Where would we be without the Industrial Revolution?
The development of factories changed our world beyond imagining. People worked in different ways, ate different food, expected different lives, bought different possessions. The effects were so wide-ranging that it's astounding to realise that it all came back to a few men in a few places on a small island in the North Sea. Over the couple of centuries from 1750 to 1950, Great Britain burned coal, harnessed steam power, invented machines, built mills, and had an industrial output out of all proportion to its size. Once you try and wrap your head around the magnitude of what happened here, it's just incredible.
And Derbyshire was in at the very beginning of all that. The first factories, buildings made just to do one job, over and over again. The development of the idea that one water wheel could drive all the machinery in that factory. The employment of women and children to work to the rhythms of the machines, day and night. The disputes between those who worked and those who pocketed the profits. The heat. The noise. The injuries. And the ideas which spread all over the world.

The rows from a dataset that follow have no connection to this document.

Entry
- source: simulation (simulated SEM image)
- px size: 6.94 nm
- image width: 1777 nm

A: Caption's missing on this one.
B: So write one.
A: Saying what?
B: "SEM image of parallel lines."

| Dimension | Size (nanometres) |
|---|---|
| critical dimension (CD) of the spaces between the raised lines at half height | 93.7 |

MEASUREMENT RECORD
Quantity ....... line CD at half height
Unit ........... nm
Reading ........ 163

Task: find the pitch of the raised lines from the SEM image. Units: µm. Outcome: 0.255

Most of the mills are quiet now. Lumsdale Valley, near Matlock, is so tranquil that it's hard to imagine it ever being a hive of industry. A cluster of stone buildings tumble down the slope beside a splashing stream. Only their names hint at their previous existence: the paint mill, the bleaching works, the saw mill. The earliest date back to the 1600s, probably; by 1780 things had really got going, and there were half a dozen small businesses drawing power off this one small section of the Bentley Brook.
A little further south, at Cromford, the entrepreneur Richard Arkwright also harnessed the power of falling water. In 1772 he built the first successful cotton mill in the world. His spinning machines ran 24 hours a day, attended by hundreds of women and children. It made his fortune, and it made anyone else who was at all interested in this new technology sit up and take notice. Everyone wanted a mill like Arkwright's mill. And pretty soon, it must have seemed like everyone had one.
Meanwhile down in Derby, Lombe's silk mill had been running for years. It was already a tourist attraction by the 1770s. Making silk had been the Italians' closely guarded secret for a long time, but John Lombe had gone to work in the silk industry there, slipping downstairs at night to make drawings of the machinery, and come home to England to build his own silk mill. The new building on the River Derwent, with its distinctive tower, was one of the first factories in Britain. The Italians had their revenge, though: Lombe's death in 1722 was thought to be the work of an Italian assassin, sent to poison him.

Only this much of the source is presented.